If I were asked to describe my first month of work at 90octane, I’d simply say it’s been different. Different than starting other new jobs where I’d wake up in the morning to try on half a dozen outfits, try to shake off those first day jitters. Instead I got up, tossed on some sweats, and prepared for a day full of Zoom meetings with people I’d never actually met. 

In a work-from-home world, more companies will face having to interview, hire, and onboard remotely. For new hires, the process of integrating into the company and establishing connections with colleagues will present unique challenges—especially when we’re all separated by screens that effectively remove the element of human contact from interactions. In the virtual space, so many facets of engagement get lost in translation. Your comments aren’t always going to be heard. Conversation is not going to flow as freely. Your jokes aren’t always going to land. Or if they do, everyone will be on mute and you won’t get the laugh you were looking for.  

As a result, as a new hire, the wrench in adjusting to the world of remote work is not the “work” part. It’s the “remote.” 

Something I didn’t expect to miss from in-office work culture is “water cooler talk.” Those little opportunities every day to connect with another person—conversations that in the past might have been categorized as polite or even tedious. But oh, how I miss water cooler talk. There aren’t many water coolers to be had over Zoom, no physical space to socialize at work. I never understood how important the water cooler is to the process of building trust and rapport with one another. 
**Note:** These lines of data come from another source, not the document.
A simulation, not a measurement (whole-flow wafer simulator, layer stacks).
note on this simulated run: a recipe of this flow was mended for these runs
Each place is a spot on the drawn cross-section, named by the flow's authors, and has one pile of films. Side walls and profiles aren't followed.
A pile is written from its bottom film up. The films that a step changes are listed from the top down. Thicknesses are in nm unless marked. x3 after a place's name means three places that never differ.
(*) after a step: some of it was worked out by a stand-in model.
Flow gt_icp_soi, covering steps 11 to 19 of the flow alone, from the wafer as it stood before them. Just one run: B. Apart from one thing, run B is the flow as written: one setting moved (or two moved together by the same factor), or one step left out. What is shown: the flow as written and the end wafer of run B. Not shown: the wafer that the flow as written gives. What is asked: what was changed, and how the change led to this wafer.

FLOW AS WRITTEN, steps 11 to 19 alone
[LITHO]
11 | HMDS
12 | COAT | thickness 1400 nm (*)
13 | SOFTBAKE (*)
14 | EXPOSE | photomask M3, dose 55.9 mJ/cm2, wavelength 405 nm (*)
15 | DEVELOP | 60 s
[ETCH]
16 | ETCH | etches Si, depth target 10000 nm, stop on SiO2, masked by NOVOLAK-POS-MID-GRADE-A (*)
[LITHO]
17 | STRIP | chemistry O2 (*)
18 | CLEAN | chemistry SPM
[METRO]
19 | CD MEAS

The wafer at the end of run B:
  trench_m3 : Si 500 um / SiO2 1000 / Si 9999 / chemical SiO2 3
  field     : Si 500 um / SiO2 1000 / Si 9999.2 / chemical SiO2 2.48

Much to my excitement, however, I have joined the 90octane team, one that is creatively trying to replicate the work socialization experience—and doing a great job. A year ago if you’d asked me if I enjoyed virtual happy hours, I wouldn’t have known what you were talking about. Now, I look forward to the agency-wide Thirsty Thursday every week. 

Like I said, it’s different. But virtual happy hours aside, there are simple and sincere ways to onboard new hires and help them feel like a part of the team, even when the team is apart.   

  1. Make Virtual Introductions 

Your people are your culture. Your new hires aren’t going to have a strong connection to that culture without knowing those people. Setting up 1:1 introductions, planning a virtual coffee break or happy hour, or simply adding new hires to the appropriate Slack channels will open the lines of communication between them, and other established employees.  

Onboarding checklists prove to be helpful in this instance. Line items like “Meet With Account Team Lead” or “Set Up Meeting with Your Project Manager” are manageable tasks that will lend a hand to the new hire’s social integration while still helping them feel productive. 

While you’re making these introductions, providing the new hire with an up-to-date org chart certainly couldn’t hurt. This will help put faces and names into context. 

  1. Client or Project Immersion

As a new hire, it’s uncomfortable to feel like you’re “behind” or burdensome to your new teammates. To further acquaint your new hire with the company, arrange onboarding sessions for the new hire to be effectively “immersed” into existing projects that they will need to contribute to in the future. They will be able to get more face time with the employees they’ll be interacting with day-to-day while getting up-to-speed on the company’s work. This could include anything from brand book run-throughs to getting an in-depth client history from the appropriate SME.  

  1. Assign a Buddy

Finding or assigning an onboarding “buddy” can help a new hire feel more comfortable as they navigate being inundated with new information. Having one similarly tenured person in their corner to answer questions can help a new hire feel more comfortable, like they have a friend in the virtual office. It will also help alleviate the confusion of sending questions to multiple people and fielding multiple answers. 

  1. Check-In Often, and Maintain Continuous Contact 

As a manager, frequent communication will help a new hire build a connection to their teammates, and feel more comfortable coming to you with questions and concerns. 

Weekly check-ins are an easy way to accomplish this, as it acts as a virtual “office hours” where the new hire can ask questions about projects, processes, or just chat about their week.  

  1. Don’t Overthink It

We’re all out of our depth here. Maintaining open lines of communication will be the best way to optimize your remote onboarding process. Ask the new hire where they think their first few weeks could have been improved. And if you think it’ll be helpful to others—have that new hire write a blog about it.

“Much to my excitement, however, I have joined the 90octane team, one that is creatively trying to replicate the work socialization experience—and doing a great job.”